I just want the simple pleasure of opening a beauty product. It supplies the serotonin jolt that fashion can no longer provide.

I just want the simple pleasure of opening a beauty product. It supplies the serotonin jolt that fashion can no longer provide since my figure has shape-shifted into something alien and impossible to dress. I now possess what my friend Kelley refers to as “bug body,” which is what happens when menopause steals your waistline, thickens your torso and makes your forearms and lower limbs so spindly that you now resemble an upright beetle.

Have you ever tried dressing a beetle? It’s so much easier to buy a new lipstick or a nice purse. I thank the gods daily that athleisure and stylish trainers are now considered fashion and hope that my Sisley Phyto-Hydra Teint-polished skin, #oldceline bag and nice watch distract from the fact that I am essentially wearing gym clothes and sneakers most of the time.

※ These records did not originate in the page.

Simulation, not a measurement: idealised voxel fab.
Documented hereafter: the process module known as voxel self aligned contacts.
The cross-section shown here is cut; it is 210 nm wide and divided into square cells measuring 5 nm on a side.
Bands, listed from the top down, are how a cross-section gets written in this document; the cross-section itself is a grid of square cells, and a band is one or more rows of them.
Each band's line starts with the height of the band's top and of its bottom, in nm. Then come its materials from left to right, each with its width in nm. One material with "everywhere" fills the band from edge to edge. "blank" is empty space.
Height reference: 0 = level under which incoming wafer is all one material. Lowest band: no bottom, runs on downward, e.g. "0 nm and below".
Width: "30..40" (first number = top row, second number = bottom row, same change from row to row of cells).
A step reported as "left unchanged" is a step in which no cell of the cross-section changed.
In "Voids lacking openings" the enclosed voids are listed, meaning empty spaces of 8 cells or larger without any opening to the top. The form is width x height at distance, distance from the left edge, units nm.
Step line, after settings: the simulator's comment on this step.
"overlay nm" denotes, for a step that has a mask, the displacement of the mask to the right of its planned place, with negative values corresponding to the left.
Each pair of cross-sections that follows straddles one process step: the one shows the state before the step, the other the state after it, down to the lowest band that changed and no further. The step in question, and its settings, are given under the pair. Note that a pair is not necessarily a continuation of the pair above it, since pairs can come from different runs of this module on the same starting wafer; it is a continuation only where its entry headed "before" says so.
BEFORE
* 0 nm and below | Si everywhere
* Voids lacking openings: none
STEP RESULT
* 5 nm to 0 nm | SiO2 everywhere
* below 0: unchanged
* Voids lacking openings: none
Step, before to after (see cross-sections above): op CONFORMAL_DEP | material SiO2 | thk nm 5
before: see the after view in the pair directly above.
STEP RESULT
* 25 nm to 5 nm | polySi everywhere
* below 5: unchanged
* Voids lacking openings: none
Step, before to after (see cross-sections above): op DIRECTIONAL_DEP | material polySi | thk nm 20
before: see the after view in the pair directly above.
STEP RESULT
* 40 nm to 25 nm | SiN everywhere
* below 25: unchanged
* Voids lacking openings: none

I’m also learning to smack down any tendency to save my nicest things “for special occasions” and have finally stopped hoarding expensive serums or fancy moisturizers and leaving them unopened on my bureau. I recognize that I need to use them now or suffer the deflating fact that they’ve gone off and need to be tossed.

Same with nice accessories. If it lives in a dust bag or a jewellery box, it’s now in rotation. “Wear everything, use everything” is my new motto. It’s laughable that millennials adopted “YOLO” (you only live once) as their battle cry when it rightly belongs to those of us over 50.

So if you see me out in the world, come say hi. I’ll be the noticeably moisturized person at No Frills wearing cocktail jewellery in the produce department.